Table 1. The performance of different methods on nuScenes dataset.

Method	${\mathit{ADE}}_1$	${\mathit{ADE}}_5$	${\mathit{ADE}}_{10}$	${\mathit{FDE}}_5$	${\mathit{FDE}}_{10}$	${\mathit{MR}}_5$	${\mathit{MR}}_{10}$
Physics Oracle	-	3.70	3.70	-	-	0.88	0.88
CoverNet, $ϵ=2$	5.41	2.62	1.92	-	-	0.76	0.64
MTP	4.42	2.22	1.74	4.83	3.54	0.74	0.67
Trajectron++	-	1.88	1.51	-	-	0.70	0.57
ALAN	4.62	1.87	1.22	3.54	1.87	0.60	0.49
DBN-MACTraj	4.34	1.81	1.37	3.61	2.39	0.61	0.37

shows the performance of the methods for $k=5$ and $k=10$.

It has been demonstrated that DBN-MACTraj can achieve performance that is comparable to, or even better than, other methods. Both CoverNet and MTP use rasterized images of the map as inputs to their convolutional neural network models. However, the results indicate that using images directly does not effectively extract the necessary information. Instead, when lane nodes are utilized as input (as performed in Trajectron++ and ALAN), performance improves significantly.

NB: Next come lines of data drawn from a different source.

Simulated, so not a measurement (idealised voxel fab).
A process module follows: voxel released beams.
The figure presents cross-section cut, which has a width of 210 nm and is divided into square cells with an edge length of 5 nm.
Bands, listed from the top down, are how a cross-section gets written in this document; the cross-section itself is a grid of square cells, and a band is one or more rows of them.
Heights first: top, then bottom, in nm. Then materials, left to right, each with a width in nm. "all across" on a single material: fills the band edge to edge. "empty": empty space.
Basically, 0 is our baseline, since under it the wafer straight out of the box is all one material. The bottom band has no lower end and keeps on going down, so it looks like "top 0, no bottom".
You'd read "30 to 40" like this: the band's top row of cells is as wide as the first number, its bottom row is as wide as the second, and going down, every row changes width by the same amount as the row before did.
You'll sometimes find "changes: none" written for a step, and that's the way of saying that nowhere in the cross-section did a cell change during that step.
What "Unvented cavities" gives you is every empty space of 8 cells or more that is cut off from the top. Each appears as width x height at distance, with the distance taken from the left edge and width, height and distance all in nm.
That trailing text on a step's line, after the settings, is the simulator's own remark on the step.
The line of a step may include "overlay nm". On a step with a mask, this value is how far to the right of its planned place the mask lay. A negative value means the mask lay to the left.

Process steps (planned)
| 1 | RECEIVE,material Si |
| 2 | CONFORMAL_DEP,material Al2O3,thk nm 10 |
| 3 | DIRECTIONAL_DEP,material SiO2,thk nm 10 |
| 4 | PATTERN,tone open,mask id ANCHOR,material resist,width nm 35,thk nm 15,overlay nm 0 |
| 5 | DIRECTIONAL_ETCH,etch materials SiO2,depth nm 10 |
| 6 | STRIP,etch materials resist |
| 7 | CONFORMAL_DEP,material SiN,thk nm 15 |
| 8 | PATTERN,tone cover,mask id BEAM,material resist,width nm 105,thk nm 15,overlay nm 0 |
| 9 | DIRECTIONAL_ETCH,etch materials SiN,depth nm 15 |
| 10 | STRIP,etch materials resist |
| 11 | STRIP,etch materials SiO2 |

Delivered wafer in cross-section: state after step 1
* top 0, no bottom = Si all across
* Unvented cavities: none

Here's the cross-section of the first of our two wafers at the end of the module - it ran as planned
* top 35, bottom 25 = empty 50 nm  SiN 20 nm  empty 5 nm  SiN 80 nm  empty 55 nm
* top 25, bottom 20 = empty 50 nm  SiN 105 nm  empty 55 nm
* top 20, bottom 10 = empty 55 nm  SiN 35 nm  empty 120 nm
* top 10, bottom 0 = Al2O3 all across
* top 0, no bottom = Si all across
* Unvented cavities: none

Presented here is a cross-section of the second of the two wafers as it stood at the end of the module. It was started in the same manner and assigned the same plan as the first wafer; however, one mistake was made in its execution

The most notable finding is that the metric $M{R}_{10}$ indicates the method achieves only 37% of predicted trajectories within 2 m of the actual position at the final moment. This performance is significantly lower than that of other methods, the best of which reaches 49%. Additionally, an analysis of the 37% of failed scenarios shows that many of these failures occur due to the absence of lanes or because the agent is not traveling within a designated lane. In other words, these failed cases fall outside the initial assumptions.

4. Discussion

To visually illustrate the effects of DBN-MACTraj, the results will be presented in various common and representative traffic environments. In the upcoming visualizations:

• The orange trajectory indicates the five most probable pathways predicted by DBN-MACTraj.
• The orange star marks the endpoint of this predicted trajectory.
• The green trajectory represents the true future path.
• The green star denotes the endpoint of the actual trajectory.
• The blue blocks symbolize surrounding obstacles, typically other agents.
• The red block signifies the location of the main agent.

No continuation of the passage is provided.